This post is part of the Science Tuesday feature series on the USDA blog. Check back each week as we showcase stories and news from the USDA’s rich science and research portfolio.

From South Carolina’s coastal plain to the North Carolina mountains to the tropics of Puerto Rico to the southern Sierra Nevada region of California, climate change is on the minds of forest planners.

That’s because U.S. Forest Service planning teams in these areas are among the first to revise their land and resource management plans under the 2012 Planning Rule. To help them in their planning, land managers from the Francis Marion, Nantahala, Pisgah, El Yunque, Inyo, Sequoia, and Sierra national forests will turn to a web-based tool known as the Template for Assessing Climate Change Impacts and Management Options.

Forest Plans help guide the management of national forests and are typically revised every 10 to 15 years. The plans help ensure that national forests and grasslands continue to meet the requirements of the National Forest Management Act—for clean air and water, timber and other forest products, wildlife habitat, recreation and more.

The 2012 Planning Rule requires robust and transparent public engagement, as well as forest plans rooted in ecological sustainability and contributions to key social, cultural and economic conditions. The first national forests to undergo management plan revisions under the 2012 Planning Rule represent diverse landscapes across the United States, and their pioneering forest planning teams demonstrate strong leadership and relationships with collaborators.

With the 2012 Planning Rule comes a new challenge: planning teams must complete rapid assessments of ecosystem conditions on national forests and the effects on those ecosystems from stressors, such as climate change, based upon existing best available scientific information. Developed by Eastern Forest and Western Wildland Environmental Threat Assessment Center researchers and partners, the web-based tool provides science-based climate change information and projections specific to each forest. This tool – one of many used by forest managers – supports planning teams, as well as stakeholder groups and the general public engaged in future forest management through collaborative processes envisioned by the Planning Rule, which provides a modern, adaptive framework that is responsive to natural resource management issues unique to each forest.

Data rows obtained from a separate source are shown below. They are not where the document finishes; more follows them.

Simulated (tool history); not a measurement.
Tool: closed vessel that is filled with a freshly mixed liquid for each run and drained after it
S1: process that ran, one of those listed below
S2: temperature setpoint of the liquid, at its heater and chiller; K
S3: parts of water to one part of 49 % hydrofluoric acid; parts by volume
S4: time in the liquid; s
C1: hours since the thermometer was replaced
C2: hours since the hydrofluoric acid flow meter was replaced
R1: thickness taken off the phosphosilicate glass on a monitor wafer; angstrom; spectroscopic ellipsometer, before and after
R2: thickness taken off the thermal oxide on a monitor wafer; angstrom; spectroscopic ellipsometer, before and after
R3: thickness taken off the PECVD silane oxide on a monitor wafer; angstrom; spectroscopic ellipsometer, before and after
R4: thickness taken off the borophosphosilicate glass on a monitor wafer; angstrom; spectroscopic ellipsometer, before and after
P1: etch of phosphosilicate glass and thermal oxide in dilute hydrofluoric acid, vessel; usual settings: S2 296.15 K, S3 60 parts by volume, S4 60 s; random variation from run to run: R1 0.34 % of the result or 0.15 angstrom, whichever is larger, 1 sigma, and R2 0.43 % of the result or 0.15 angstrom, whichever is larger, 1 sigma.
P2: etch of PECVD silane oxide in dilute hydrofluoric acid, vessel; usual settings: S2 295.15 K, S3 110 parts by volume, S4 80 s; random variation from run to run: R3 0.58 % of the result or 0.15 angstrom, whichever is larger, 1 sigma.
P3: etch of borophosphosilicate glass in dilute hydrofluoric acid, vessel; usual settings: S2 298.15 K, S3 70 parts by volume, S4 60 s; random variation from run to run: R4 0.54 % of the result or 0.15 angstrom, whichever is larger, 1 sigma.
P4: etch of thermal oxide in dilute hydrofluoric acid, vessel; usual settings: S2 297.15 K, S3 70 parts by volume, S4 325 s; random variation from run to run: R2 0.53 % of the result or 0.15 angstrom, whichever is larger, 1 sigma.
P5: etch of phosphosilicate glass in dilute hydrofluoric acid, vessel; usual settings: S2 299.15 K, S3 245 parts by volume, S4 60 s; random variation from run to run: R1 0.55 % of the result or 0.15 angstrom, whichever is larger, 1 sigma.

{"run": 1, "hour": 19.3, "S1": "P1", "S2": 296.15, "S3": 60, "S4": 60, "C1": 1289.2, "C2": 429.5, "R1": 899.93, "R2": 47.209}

For example, since the Francis Marion National Forest’s management plan was last revised in 1996, new disturbances, including climate change impacts, have emerged as issues of concern. The Francis Marion National Forest recently released a draft assessment, including climate change information and projections generated with the help of the tool, for public review and comment. As other assessments are completed later this year, forest managers will use the tool to make revisions to the plan to ensure that the forest will be able to provide, in the face of a changing environment, the critical goods and services that people across the nation expect and enjoy.